So what? This what. The problem is that 21st century magazines, in their entirely sensible quest to keep their content behind the same walled garden as their advertising, have made that content impossible, or at least difficult, to pass on. And this at a time when everybody else is showing the market an enormous amount of leg. Nobody else is this reticent. It would only take me a couple of clicks to find myself sampling the latest record by Beyoncé, the newest major release from Hollywood studios or even an entire opening chapter of the latest blockbuster book.
Hard to share
If, on the other hand, I wanted to sample a particular edition of a magazine which somebody had drawn to my attention, I would either have to go out of the house, which is clearly out of the question, or jump through a number of digital hoops, some of which require registration or the downloading of a “shell” app, all of which are just enough to put me off and instead devote my time to something easier to find. This means that in the world of magazines, it’s next to impossible to taste and try before I buy except in the most dispassionate “here’s a sample issue” type way. The magazine app experience, which ought to make it easier to find new readers, instead does the opposite. A magazine app does not lend itself to instant linkage and recommendation. Either you can’t do it at all or it’s so infernally complicated that most people simply wouldn’t persevere. Your devoted core readers may put up with a bit of inconvenience themselves but they are never going to ask their unconvinced friends to do the same thing. There is a thin line between being the friend who recommends cool stuff and the bore who’s always burying you in links. Nobody wants to risk crossing it.

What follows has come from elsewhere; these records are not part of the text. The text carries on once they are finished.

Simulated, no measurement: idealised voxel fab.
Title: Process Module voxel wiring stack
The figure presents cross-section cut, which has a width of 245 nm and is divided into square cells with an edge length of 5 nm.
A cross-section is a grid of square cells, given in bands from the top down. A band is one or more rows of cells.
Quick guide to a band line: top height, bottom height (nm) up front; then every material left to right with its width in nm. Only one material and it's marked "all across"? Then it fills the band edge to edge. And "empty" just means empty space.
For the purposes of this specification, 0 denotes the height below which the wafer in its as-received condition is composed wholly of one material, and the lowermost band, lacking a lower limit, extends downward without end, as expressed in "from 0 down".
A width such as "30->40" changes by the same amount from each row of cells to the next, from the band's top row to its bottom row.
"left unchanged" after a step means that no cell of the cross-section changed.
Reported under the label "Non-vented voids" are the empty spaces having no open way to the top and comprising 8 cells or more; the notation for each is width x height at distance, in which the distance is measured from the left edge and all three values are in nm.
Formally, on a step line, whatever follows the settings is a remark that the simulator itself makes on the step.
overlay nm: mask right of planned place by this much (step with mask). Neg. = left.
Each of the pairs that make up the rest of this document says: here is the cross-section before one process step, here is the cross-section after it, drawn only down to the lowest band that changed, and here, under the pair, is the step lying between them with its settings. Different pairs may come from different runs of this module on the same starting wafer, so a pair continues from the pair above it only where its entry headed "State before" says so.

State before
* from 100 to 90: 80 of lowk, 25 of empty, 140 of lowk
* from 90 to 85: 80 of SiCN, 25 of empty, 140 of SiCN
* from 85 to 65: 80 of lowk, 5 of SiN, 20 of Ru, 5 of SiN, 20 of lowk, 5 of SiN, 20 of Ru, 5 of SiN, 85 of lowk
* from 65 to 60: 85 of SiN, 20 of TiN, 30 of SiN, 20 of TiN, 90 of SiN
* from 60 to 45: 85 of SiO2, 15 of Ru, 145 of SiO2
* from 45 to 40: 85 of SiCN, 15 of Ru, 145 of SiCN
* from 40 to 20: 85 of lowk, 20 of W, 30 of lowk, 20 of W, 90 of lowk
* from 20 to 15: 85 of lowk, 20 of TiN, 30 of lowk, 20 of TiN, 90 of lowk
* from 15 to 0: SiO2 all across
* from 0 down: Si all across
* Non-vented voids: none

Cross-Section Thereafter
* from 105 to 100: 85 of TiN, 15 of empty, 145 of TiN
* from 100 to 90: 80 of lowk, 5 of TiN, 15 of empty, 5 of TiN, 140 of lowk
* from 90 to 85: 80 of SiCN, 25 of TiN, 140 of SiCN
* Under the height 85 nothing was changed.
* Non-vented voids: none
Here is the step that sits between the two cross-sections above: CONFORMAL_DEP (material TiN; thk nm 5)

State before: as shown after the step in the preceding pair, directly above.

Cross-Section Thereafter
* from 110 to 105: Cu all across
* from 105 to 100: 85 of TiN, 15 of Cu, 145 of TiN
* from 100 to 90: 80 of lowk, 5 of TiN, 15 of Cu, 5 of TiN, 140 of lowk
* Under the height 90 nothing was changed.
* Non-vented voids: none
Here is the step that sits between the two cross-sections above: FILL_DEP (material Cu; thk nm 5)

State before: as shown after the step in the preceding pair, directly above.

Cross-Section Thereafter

This is serious. How did you first find out about the magazine that eventually became your favourite? Probably by seeing it being read by an older sibling, the older kids at school or someone with claim to authority in the area with which it dealt. It doesn’t matter which one. The point is that you saw it long before you read it, read it very occasionally long before you bought a copy and bought the odd copy long before you took to buying it regularly. You only have to look the length of your railway carriage to know how unlikely that is to happen nowadays. Magazine reading was a habit you inherited. It took place in public. And it was something that took hold by stages. Back in the sixties, my own mother would start reading a new title only after reading a few months’ worth of back issues she’d acquired in some bulk swap deal with her sister-in-law. The chances of her splashing out on some new fangled thing just on the basis of a few flash cover lines in WH Smith were slim indeed. She needed to live with a title before she felt like committing herself. In this, she was far from alone.
Banging the magazine drum
It has to be the biggest challenge facing consumer magazine publishers today. Where are the next generation of readers going to come from? And, more specifically, where are they going to hear about what they might like and where are they going to sample it frequently enough to turn them into a regular reader? In a climate where there are very few major launches, nobody is out there in the marketplace banging the drum for the pleasures of the magazine experience. The PPA did what it could with its 100th anniversary activities but it will take more than that to move the dial of public perception. It’s not helped by the fact that the retail environment in which magazines are sold gets more down at heel with each passing year. I was recently looking at a magazine stand in a German airport and wondering how long it had been since I saw magazines in the UK displayed in such a pristine and tempting environment. Is it beyond the bounds of possibility that somebody might reinvent the magazine retailing experience? God knows we need it now. Let’s say it’s too much to expect WH Smith to make that happen. And that Apple’s Newsstand isn’t going to step into the breach and do anything dramatic.
This is where we are. This begins and ends with the customer. Let’s assume that the scarcest, most valuable commodity in the struggle to win over your new reader does not lie in the raw materials involved in making the product, physical or otherwise; it does not reside in the talents and abilities of the people involved in fashioning the edition; it’s not in your thrice burnished brand; it’s not your lovely advertisers; in fact, it’s not anything you do at all. No, the thing that is hardest to secure is the attention of that reader. If you can get them to think about you for one uninterrupted minute, then you are in a very powerful position. If, during that minute, you haven’t managed to put a digital copy of your magazine in their hand then not only have you thrown away that powerful position, but you have also taken a revolver and shot yourself in first one foot and then the other.
I know all the reasons why you might not wish to give even one edition of your product away for free. What’s needed is some Great Escape from this corner into which we have steadily painted ourselves to re-engage with the wider public. An event. A thing. An initiative. Something like the Oscars, that would be nice. The value of the Oscars to the film industry is that they come along once a year and remind people that they like going to the cinema. Or, if that’s too big, which it obviously is, what about National Record Store Day? This annual event takes advantage of the fact that record stores are something that everybody in the media has to be seen as being in favour of. It brings the idea of buying and owning records into focus. The difference with a Magazine Day is that this time you want to get over the point that you no longer need to go into a magazine shop to try a magazine, that all you need to do is tap a few times on your tablet and you could be enjoying a whole new magazine experience. But there has to be an enormous element of free. Buy one and get one free. Or buy none and get loads free because we finally understand that your attention is worth more than our product and we need to make our world porous again.
You could even have a national Doris day during which you could send a copy of the latest edition of your favourite magazine to a friend who you think might enjoy it. Anything that stands a chance of starting a fire on social media. I don’t know exactly what form it might take but I do know that these are desperate times. Now more than ever, we need Doris to the power of ten. Send up whatever she uses for a Bat Signal. We need Digital Doris.